The Fohn, a warm breeze from the Alps, helps to ripen Blauburgunder. The old white varieties, the aromatic Completer and the elegant Rauschling, are grown to a very limited extent. Scattered throughout the region are growers who are trying to make wines with more structure than in the past - using Pinot Noir for red wines and Chardonnay for whites. Barrique-ageing is not uncommon.
The largest wine-producing cantons are Zurich and Schaffhausen (although even they buy much white wine from Valais). Most of Zurich's crop is handled by two cooperative cellars in Wadenswil and Winterthur. Some 200 growers also deliver their grapes to the Staatskellereien des Kantons Zurich, the state-owned cellars. Wine is often made on very small estates linked to a restaurant where the wine is sold; apart from the co-ops, one of the best-known producers is Meier.
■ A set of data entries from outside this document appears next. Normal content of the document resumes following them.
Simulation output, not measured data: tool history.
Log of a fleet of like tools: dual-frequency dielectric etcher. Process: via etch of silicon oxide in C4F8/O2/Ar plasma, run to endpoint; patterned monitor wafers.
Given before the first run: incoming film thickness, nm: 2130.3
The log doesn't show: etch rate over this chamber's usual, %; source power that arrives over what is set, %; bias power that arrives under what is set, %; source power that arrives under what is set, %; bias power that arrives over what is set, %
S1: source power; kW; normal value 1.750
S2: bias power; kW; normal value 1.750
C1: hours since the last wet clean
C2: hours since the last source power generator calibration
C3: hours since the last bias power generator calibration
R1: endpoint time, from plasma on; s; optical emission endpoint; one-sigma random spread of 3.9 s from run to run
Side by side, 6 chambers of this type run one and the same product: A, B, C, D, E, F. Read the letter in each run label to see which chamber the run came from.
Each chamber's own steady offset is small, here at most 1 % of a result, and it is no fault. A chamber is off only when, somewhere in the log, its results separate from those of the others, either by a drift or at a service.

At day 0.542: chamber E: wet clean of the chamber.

The canton of Graubunden, or Grisons, the largest in Switzerland, has 376ha (930 acres) of vineyard. Under the benign influence of the Fohn wind, the winegrowing district of the Bundner Rheintal, or Bundner Herrschaft, enjoys the warmest climate in the eastern part of the Confederation. Almost the entire vineyard area is planted in Blauburgunder (Pinot Noir), producing, in good years, wines with an average 13 of alcohol. Full and soft, their relatively low acidity makes them ideal for drinking within two years or so of the vintage. A small amount of Riesling-Sylvaner is also grown. As in the other German-speaking cantons, wine is often made on very small estates, for local consumption.